Album Reviews

Powerwolf – Blessed & Possessed

Since 2003 Powerwolf has been cranking out album after album of epic, gothic, bombastic, and catchy as hell power metal with tongues planted firmly in cheek with satirical lyrics about religion, werewolves, and other dark themes. The German bands sixth offering Blessed & Possessed stays true to this formula, after all, if it ain’t broke, don’t fix it! The band has amassed a huge following in Europe with their trademark corpse paint, huge riffs, church organs, and massive anthemic choruses, the band has yet to test the waters in the U.S. markets, choosing instead to play it safe by building upon their success overseas playing to massive crowds both at their own shows and at metal festivals like Wacken Open Air.
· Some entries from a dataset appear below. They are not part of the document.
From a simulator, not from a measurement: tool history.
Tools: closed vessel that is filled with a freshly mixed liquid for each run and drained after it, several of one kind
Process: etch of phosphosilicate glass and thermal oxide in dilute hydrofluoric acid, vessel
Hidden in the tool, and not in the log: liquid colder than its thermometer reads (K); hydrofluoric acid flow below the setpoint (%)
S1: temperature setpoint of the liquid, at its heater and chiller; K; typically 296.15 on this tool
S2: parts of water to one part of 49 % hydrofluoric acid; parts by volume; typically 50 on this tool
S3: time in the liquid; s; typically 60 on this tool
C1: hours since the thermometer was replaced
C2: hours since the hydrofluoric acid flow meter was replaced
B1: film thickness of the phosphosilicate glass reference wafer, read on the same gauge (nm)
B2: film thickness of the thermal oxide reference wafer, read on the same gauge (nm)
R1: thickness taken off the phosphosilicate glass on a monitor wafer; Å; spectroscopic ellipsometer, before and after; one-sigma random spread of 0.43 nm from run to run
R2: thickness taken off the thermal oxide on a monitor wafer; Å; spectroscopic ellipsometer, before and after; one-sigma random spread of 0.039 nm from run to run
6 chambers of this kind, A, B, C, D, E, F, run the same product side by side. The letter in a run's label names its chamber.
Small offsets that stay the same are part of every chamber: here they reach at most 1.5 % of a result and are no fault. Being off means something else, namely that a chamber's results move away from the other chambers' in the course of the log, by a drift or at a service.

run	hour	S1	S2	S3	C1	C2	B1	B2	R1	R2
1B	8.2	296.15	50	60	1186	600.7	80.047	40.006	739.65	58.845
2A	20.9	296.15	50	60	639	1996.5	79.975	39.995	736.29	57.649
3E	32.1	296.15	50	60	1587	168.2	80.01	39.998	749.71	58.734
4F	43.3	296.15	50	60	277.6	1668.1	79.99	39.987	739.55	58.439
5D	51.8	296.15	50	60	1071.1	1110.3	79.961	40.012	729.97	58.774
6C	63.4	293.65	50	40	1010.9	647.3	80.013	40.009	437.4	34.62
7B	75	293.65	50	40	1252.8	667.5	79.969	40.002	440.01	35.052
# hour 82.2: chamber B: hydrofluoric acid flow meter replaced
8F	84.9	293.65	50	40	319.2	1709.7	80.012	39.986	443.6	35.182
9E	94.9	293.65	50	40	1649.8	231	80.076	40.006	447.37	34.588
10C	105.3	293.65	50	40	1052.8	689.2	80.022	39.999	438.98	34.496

Led by Charles and Matthew Greywolf, classically trained vocalist Attila Dorn, organ player Falk Maria Schlegel, and drummer Roel van Helden, the band launches into the title track with a majestic orchestral intro vocal from Dorn complete with chanting in latin praising “Halleluiahs”, power chords, and church organs and kicks into a fast and furious power metal anthem. The pace quickens on Dead Until Dark with thunderous double bass drums and razor sharp riffs and chugging rhythms, and Attila’s charismatic and powerful vocal melodies.

The Wolves keep the anthems rolling with Army of the Night, another speedy power metal staple in the tradition of other Powerwolf songs like We Drink Your Blood (from 2011’s Blood of the Saints) or Coleus Sanctus (from Preachers of the Night).

The mid-tempo guitar harmonies of Armata Strigoi combined with the haunting organ melodies and Attila’s aggressive vocal attack are reminiscent of a German version of Sabaton. In fact if I were to describe the overall Powerwolf sound I would say it is a combination of Sabaton and a dash of fellow power metallers Dream Evil.

The fist-pumping We Are The Wild, the speed metal of Higher Than Heaven and Christ and Combat are all songs that are tailor-made for a live setting. There are elements of classic Helloween embedded within the harmony guitar passages that pay homage to their German metal forefathers.

Sanctus Dominus is another song filled with religious imagery and sung in Latin, not one of the albums stronger songs, but you’ll still be singing along each time Attila bellows “Halleluiah”! (Seriously, there are enough Halleluiahs on this album to make you think you’re at Midnight Mass!)

The band pays homage to another of their heavy metal forefathers; the mighty Iron Maiden on the Hallowed Be Thy Name inspired Sacramental Sister with it’s galloping rhythms and instrumental passages.

The album comes to a close with another heavy metal rocker All You Can Bleed and the albums longest and most gothic sounding track Let There Be Night, a dark, haunting song that is filled with atmospheric dark imagery that builds slowly until a final crescendo of powerful chanting vocals and church organs ringing out to end the album.

For those who are familiar with Powerwolf’s brand of metal, no new territory is explored here, but if you’re a fan, you already know what to expect and in that regard you will not be disappointed! Powerwolf is not a band that is going to change the world of metal, but they are entertaining, write ridiculously catchy power metal songs, and incite furious headbanging with each and every album that they release. The Wolves have so far resisted all attempts to bring their Metal Mass Celebration to the U.S. but is only a matter of time before they seek to conquer North America through Christ and Combat!